This post is mainly inspired by findings from the previous testing of MySQL 8.0 on TPCC workload(s) and observations from IO-bound Sysbench OLTP on Optane -vs- SSD. But also by several "urban myths" I'm often hearing when discussing with users about their IO-bound OLTP performance problems :

Myth #1 : "if I'll double the number of my storage drives -- I'll get x2 times better TPS !"
  • this was mostly true during "HDD era", and again..
  • (ex.: a single thread app doing single random IO reads from a single HDD will not go faster by doing the same from 2x HDD -- similar like single thread workload will not run faster on 8CPU cores -vs- 2CPU cores, etc.)
  • all depends on your workload and how many parallel IO operations you're involving..
  • indeed, it is much more easier to saturate HDD, but it's much more harder to do it with modern SSD/NVMe
  • NOTE : we're speaking about OLTP (e.g. if you started to observe full table scans in your workload -- means you're already doing something wrong ;-))
  • simple rule : if you're not saturating your storage on any of its limits => you'll not see any gain by adding more drives, you'll probably just have a bigger storage space, that's all.

Myth #2 : "I'll go faster with flash drive which is claimed capable x2 times more IOps in specs than my current drive !"
  • if you're expecting to run OLTP workload, rather pay attention to IO latency first !
  • sometimes it may be not mentioned these x2 times more IOps were obtained with x4 times more IO threads ;-))
  • e.g. a drive capable of x2 times more IOps but with x4 times higher latency will still be x4 times slower than your current drive on 1 user load, and 2, and 4, and .. maybe up to 64 ? (depends on where your current drive the limit is reached) -- and if you don't have more than 64 concurrent users ? -- then you'll never see your x2 times more IOps, but rather x4 times worse TPS ;-))

Test it yourself - this is the only advice I could give you !
  • because "only a real test will give you a real answer" (and I'm repeating to say it again and again.. ;-))
  • testing your own workload will give you the best answer !
  • otherwise you may still use some generic benchmark workloads which are representative for you
  • for ex. your new flash drive may be look better from all points and passing very well all generic pure IO tests, but show x3 times worse results once used by MySQL -- and this is just because, for ex., every involved fsync() will take x3 times more time, etc. (based on real story, no kidding ;-))

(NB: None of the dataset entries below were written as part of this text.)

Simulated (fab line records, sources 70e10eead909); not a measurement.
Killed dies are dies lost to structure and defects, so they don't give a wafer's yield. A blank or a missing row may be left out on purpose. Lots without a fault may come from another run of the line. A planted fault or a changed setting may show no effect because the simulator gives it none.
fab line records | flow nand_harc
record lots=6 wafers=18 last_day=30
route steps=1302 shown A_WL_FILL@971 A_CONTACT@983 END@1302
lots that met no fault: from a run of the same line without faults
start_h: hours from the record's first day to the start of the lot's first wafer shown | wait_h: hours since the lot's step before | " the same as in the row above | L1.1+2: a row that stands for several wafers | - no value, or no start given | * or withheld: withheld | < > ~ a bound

So far, for the following story I'll use :
  • Sysbench-TPCC workload, 10x100W (x10 of 100 warehouses, ~100GB data, here is why)
  • Same Skylake server as before, same config, etc.
  • and the same Optane & SSD as in the previous testing, except that I'll also add to the game x2 Optane drives used as a single RAID-0 MDM volume !
  • EXT4 is used on top of each drive or volume

Starting Test scenario :
  • concurrent users : 1, 2, 4, .. 1024
  • trx_commit : 1 (flush REDO on every COMMIT)
  • Buffer Pool (BP) : 128GB (in-memory), 32GB (IO-bound)

Sorry, no "user friendly" graphs this time, but hope it'll still be easy to understand the results ;-))

On the first graph you'll see :
  • 3 test results : with x2 Optaine first, then with single Optane, and then single SSD
  • on each test the load is going from 1, 2, 4 .. up to 1024 concurrent users
  • the Commits/sec curve is showing obtained TPS level

and the first result is with 128GB BP :


InnoDB Buffer Pool 128GB

Comments :
  • first of all, as you can see, TPS is not better with two -vs- one Optane
  • as we're not hitting any single limit of Optane drive, there is no any gain by using x2 ;-))
  • also, regardless the used data volume is ~100GB, we're not observing here such a big difference between Optane -vs- SSD as it was with Sysbench OLTP on a similar data size and still "in-memory"..
  • this because TPCC workload is much less aggressive on IO writes, so REDO flushing is less impacted..

now, how TPS will be impacted if BP size was smaller, just 32GB ?

InnoDB Buffer Pool 32G

Comments :
  • x2 Optane : 20% peak TPS drop..
  • x1 Optane : 40% peak TPS drop..
  • x1 SSD : ~80% peak TPS drop..
  • definitively we're hitting a single Optane limits here, so using x2 Optane helps, but no need to expect x2 times gain, as we're not hitting single Optane limits that hard ;-))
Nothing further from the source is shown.